VMware Virtual Switch: no need for STP
During the Data Center 3.0 webinar I always mention that you can connect a VMware ESX server (with embedded virtual switch) to the network through multiple active uplinks without link aggregation. The response is very predictable: I get a few “how does that work” questions in the next seconds.
VMware did a great job with the virtual switch embedded in the VMware hypervisor (vNetwork Standard Switch – vSS – or vNetwork Distributed Switch – vDS): it uses special forwarding rules (I call them split horizon switching, Cisco UCS documentation uses the term End Host Mode) that prevent forwarding loops without resorting to STP or port blocking.
Physical and virtual NICs
The ports of a virtual switch (Nexus 1000V uses the term Virtual Ethernet Module – VEM) are connected to either physical Network Interface Cards (uplinks) or virtual NICs of the virtual machines. The physical ports can be connected to one or more physical switches and don’t have to be aggregated into a port channel.
Ports are not equal
In a traditional Ethernet switch, the same forwarding rules are used for all ports. Virtual switch uses different forwarding rules for vNICs and uplinks.
No MAC address learning
The hypervisor knows the MAC addresses of all virtual machines running in the ESX server; there’s no need to perform MAC address learning.
Spanning Tree Protocol is ignored
Virtual switch is not running Spanning Tree Protocol (STP) and does not send STP Bridge Protocol Data Units (BPDU). STP BPDUs received by the virtual switch are ignored. Uplinks are never blocked based on STP information.
The switch ports to which you connect the ESX servers should be configured with bpduguard to prevent forwarding loops due to wiring errors. As ESX doesn’t run STP, you should also configure spanning-tree portfast on these ports.
Split-horizon forwarding
Packets received through one of the uplinks are never forwarded to other uplinks. This rule prevents forwarding loops through the virtual switch.
Limited flooding of broadcasts/multicasts
Broadcast or multicast packets originated by a virtual machine are sent to all other virtual machines in the same port group (VMware terminology for a VLAN). They are also sent through one of the uplinks like a regular unicast packet (they are not flooded through all uplinks). This ensures that the outside network receives a single copy of the broadcast.
The uplink through which the broadcast packet is sent is chosen based on the load balancing mode configured for the virtual switch or the port group.
Broadcasts/multicasts received through an uplink port are sent to all virtual machines in the port group (identified by VLAN tag), but not to other uplinks (see split-horizon forwarding).
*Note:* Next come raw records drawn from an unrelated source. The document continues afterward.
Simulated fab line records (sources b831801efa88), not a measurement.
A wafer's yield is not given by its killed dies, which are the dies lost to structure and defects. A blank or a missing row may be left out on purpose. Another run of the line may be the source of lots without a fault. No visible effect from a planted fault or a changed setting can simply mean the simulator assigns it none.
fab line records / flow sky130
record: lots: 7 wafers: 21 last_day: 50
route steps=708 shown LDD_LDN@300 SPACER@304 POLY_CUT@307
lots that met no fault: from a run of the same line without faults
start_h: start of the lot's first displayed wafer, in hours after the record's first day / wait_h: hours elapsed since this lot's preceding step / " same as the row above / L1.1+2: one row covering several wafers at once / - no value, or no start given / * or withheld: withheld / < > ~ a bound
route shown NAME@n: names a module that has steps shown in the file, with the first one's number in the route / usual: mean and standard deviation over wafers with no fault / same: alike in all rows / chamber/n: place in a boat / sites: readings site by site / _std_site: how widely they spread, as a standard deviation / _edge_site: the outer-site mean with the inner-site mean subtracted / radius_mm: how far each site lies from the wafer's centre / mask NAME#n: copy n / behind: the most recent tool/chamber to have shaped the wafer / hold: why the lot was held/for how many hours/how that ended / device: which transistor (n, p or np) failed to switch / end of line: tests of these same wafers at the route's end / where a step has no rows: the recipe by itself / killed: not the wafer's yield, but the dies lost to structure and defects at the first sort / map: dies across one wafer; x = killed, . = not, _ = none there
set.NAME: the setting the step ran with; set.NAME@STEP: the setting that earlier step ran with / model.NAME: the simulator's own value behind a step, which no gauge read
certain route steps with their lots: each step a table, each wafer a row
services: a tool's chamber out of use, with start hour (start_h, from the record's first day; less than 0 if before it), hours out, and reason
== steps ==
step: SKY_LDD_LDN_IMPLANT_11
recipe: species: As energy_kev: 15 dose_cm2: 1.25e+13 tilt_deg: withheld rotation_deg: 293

No flooding of unknown unicasts
Unicast packets sent from virtual machines to unknown MAC addresses are sent through one of the uplinks (selected based on the load balancing mode). They are not flooded.
Unicast packets received through the uplink ports and addressed to unknown MAC addresses are dropped.
Reverse Path check based on source MAC address
The virtual switch sends a single copy of a broadcast/multicast/unknown unicast packet to the outside network (see the no flooding rules above), but the physical switch always performs full flooding and sends copies of the packet back to the virtual switch through all other uplinks. VMware thus has to check the source MAC addresses of packets received through the uplinks. Packet received through one of the uplinks and having a source MAC address belonging to one of the virtual machines is silently dropped.
Hyper-V is different
If your server administrators are used to the ESX virtual switch and start deploying Microsoft’s Hyper-V, expect a few fun moments (Microsoft is making sure you’ll have them: the Hyper-V Virtual Networking Best Practices document does not mention redundant uplinks at all).
A potential solution is to bridge multiple physical NICs in Hyper-V ... creating a nice forwarding loop that will melt down large parts of your network (more so if you do that on a powerful server with multiple 10GE uplinks like the Cisco UCS blade servers). Configuring bpduguard on all portfast switch ports is thus a must.
This sounds like the same technology they use in UCS integral nexus 'interconnect'. They use mac-pinning on the uplinks and you can selectively choose which VLANs actively traverse each link if you so wish. Any particular reason you didn't use the term mac-pinning?
The "Mac pinning" is just one of the possible load balancing methods vSwitch can use. VMware uses the descriptive term "Route based on source MAC hash".
Of course, if ESX doesn't forward the bpdus from a VM, then none of that happens and enabling bpduguard is safe. Definitely not worth the risk until I'm sure, though! :)